The setting is the fiercely factionalized campus of the fictional Winchester University, an Ivy League school where racial tensions are on a slow boil. The story is told via a quartet of students, chief among them Samantha White (Veronica Mars’ Tessa Thompson), a biracial campus radical who hosts the titular campus radio show (“Dear white people, the amount of black friends required not to seem racist has just been raised to two. Sorry, your weed man Tyrone doesn’t count”) and is unexpectedly voted president of the all-black residence hall. She takes over from Troy (Brandon P. Bell), a popular athlete and son of the dean of students (Dennis Haysbert). Elsewhere on campus, Coco (Teyonah Parris, who plays Dawn on Mad Men) is an Anglo-ized sophisticate eager to spin her experience into reality show gold, and Lionel (Tyler James Williams, late of Everybody Hates Chris) is a bit of an outcast, uncomfortable with both his race and homosexuality, until he realizes he can mine both for opportunities.

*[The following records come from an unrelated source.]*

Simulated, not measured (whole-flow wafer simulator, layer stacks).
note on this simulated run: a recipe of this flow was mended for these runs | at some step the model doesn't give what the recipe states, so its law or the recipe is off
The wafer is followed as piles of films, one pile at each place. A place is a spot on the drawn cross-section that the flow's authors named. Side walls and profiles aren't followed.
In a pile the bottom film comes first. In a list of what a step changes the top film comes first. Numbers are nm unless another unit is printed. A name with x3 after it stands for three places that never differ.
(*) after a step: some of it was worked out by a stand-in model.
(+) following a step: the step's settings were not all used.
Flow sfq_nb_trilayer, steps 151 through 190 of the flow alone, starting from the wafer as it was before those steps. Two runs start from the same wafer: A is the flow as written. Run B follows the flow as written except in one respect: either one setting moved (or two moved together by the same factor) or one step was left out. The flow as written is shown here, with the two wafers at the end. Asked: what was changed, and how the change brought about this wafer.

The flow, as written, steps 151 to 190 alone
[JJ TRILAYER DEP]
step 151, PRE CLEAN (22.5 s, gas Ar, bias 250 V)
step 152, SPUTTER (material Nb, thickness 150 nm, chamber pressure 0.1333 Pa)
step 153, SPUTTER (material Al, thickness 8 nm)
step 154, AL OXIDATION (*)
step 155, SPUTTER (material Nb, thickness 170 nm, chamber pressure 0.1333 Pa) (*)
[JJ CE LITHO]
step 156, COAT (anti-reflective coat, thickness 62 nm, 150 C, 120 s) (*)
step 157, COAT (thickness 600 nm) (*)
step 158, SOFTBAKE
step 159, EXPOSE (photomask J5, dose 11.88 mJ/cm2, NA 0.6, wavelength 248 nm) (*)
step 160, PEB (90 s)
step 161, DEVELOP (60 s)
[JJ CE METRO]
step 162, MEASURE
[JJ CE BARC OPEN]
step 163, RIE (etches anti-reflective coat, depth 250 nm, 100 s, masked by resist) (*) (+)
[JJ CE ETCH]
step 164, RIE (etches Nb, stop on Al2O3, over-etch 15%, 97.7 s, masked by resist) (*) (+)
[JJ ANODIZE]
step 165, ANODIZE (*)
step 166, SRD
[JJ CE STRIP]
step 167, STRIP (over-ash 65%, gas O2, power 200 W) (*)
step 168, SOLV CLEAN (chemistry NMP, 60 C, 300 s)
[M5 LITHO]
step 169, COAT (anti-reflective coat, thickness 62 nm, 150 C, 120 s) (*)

Early on, Simien’s directorial style seems to ape Wes Anderson, all symmetrical compositions and jaunty on-screen text. But in terms of an authorial voice, Simien is like a composite of the best of early Spike Lee; Dear White People has the insider’s view of campus and interracial politics of School Daze, crossed with the tension of Do The Right Thing (and its satire is thankfully free of the dictionary-definition underlining of Bamboozled). And as with Do the Right Thing, he’s building to something — revealed in the opening scene, so I’m not spoiling. The climax is one of those blackface campus parties that pop up in the news (or, more likely, on Gawker) every once in a while. The end credits helpfully provide images from those real parties (and there’s more of them than you might think! All very recent!), while the film brings those images to life. It is, unsurprisingly, pretty ugly stuff.

But as with the best of satire, Dear White People doesn’t let anyone off the hook. Samantha is the focus of the story but not its hero; everybody here is at least a little fucked up, a little hypocritical, a little capable of some creative compromise. Samantha has spirited media debates and complicated sex with the white TA of her film class; Troy sneaks off to his bathroom to smoke weed, treating it with the secret shame of a crack habit, his father admonishing him, “You are not going to be what they all think you are. You are not going to give them that satisfaction.”

These issues of racial (and post-racial) identity are loaded ones, food for extensive thought and analysis, and to Simien’s credit, he gives them full weight while rarely letting the picture lapse into polemic. This is where the script’s devilish sense of humor comes in most handy; it’s so smart that I kept wanting the projectionist to run it back, so I could catch this jab, that bit of quotable dialogue (“Y’all get country clubs, we get to say ‘nigga’”), and the occasional “solid Coming to America reference.” And credit is due to Simien for the skill with which his scenes are snazzily intercut with each other; he’ll often have two or three conversations going at once, using them as counterpoint, creating dialogue both within them and between them. It’s honest-to-God dialectic filmmaking, but such an arid-dry description conveys little of the picture’s fun, or its wit.

And its description — even its title — may do the same disservice. It certainly fills a currently gaping hole in black cinema, which is increasingly populated by Tyler Perry movies and Tyler Perry rip-offs, but it’s not just for black audiences. As social commentary, Dear White People couldn’t be more timely, particularly here in the Obama age, a fact of American life that allows too many white Americans to believe racism is no longer an issue. Or, as Winchester University’s white president puts it, “Racism is over. The only people who are thinking about it are Mexicans, probably.” This is a movie that knows better, that peeks into the cracks and shines a bit of light. It’s got its share of problems; the script relies on too many overheard, incriminating conversations, and it goes a bit lumpy at the end, which goes on about ten minutes too long and softens the climax’s bite considerably. But any movie with this much on its mind and this many laughs is worthy of our attention, and praise.

Simien isn’t a timid filmmaker — he loves his characters, but it’s a tough love, and he’s merciless when it comes to the culture at large, cheerfully tossing cherry bombs and naming names. The “fuck Tyler Perry” scene, at a movie theater box office, has too many great lines to get bogged down in quotes (OK, here’s one: “Can we have a movie with, you know, characters in them, instead of stereotypes wrapped in Christian dogma?”) but it’s kind of my new religion; before her election, Samantha insists of her chances, “We live in a world where there’s a Big Momma’s House THREE. I don’t have a chance in hell.” He’s an angry filmmaker, but his anger is exhilarating, and at its best, Dear White People vibrates with the visceral thrill of watching a gifted new voice get away with something.

Dear White People is out tomorrow in limited release.